Dataset Export
This Python script allows you to export labeled data from Clarifai's Scribe labeler. The exported data can be saved as a ZIP archive or in a filesystem directory. The script provides two main classes, DatasetExportReader
and InputDownloader
, that handle the data export and download processes, respectively.
You can find the script in our GitHub clarifai-python-utils repository under clarifai/dataset_export
Installation
Before running this script, make sure you have the following dependencies installed:
Pillow
protobuf
requests
tqdm
You can install the dependencies using pip:
pip install Pillow protobuf requests tqdm
Usage
To use the script, run it with the following command:
python <script_name> <archive-url> [<save-path>]
Replace <script_name>
with the name of the Python script, <archive-url>
with the URL of the exported archive, and <save-path>
(optional) with the path where you want to save the downloaded data. If <save-path>
is not provided, the default output will be saved to "output.zip".
Classes
DatasetExportReader
This class is responsible for unpacking the ZIP file from the exported dataset version. It downloads the archive onto disk and reads the dataset version exports in memory without extracting all contents. It yields each api.Input
object.
with DatasetExportReader(archive_url=archive_url) as reader:
# Use the reader object to access the dataset
InputDownloader
This class takes an iterator or a list of api.Input
instances as input and provides a method to download all inputs (currently only images) of that data. It has the ability to write the downloaded inputs to a new ZIP archive or a filesystem directory.

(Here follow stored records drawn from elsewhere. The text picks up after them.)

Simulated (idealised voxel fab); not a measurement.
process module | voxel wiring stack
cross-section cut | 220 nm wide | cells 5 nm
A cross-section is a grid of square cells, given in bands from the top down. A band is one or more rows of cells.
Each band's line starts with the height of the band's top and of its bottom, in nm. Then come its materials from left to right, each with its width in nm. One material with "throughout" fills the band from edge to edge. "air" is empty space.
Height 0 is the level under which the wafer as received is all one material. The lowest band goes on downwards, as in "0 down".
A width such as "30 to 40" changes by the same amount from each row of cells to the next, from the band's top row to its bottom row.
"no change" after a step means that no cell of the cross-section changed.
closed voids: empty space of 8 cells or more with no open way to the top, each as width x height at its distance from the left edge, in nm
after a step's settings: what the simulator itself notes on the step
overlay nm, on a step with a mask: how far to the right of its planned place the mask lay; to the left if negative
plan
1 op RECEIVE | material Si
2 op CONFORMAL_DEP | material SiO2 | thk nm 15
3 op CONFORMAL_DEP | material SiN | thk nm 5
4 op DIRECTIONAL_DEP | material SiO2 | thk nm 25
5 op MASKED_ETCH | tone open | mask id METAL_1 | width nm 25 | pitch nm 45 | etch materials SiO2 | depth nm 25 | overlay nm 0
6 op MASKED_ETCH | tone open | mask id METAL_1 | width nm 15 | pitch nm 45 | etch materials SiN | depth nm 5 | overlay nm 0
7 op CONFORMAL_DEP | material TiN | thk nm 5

input_downloader = InputDownloader(reader)
input_downloader.download_image_archive(save_path=save_path)
Example
Here's an example of how to use this script with an archive URL and an optional save path:
import sys
if len(sys.argv) < 2:
print(f"usage: {sys.argv[0]} <archive-url> [<save-path>]")
sys.exit(2)
archive_url = sys.argv[1]
save_path = sys.argv[2] if len(sys.argv) > 2 else "output.zip"
with DatasetExportReader(archive_url=archive_url) as reader:
InputDownloader(reader).download_image_archive(save_path=save_path)
When executed, this script will download the labeled images from the archive URL and save them to the specified save path.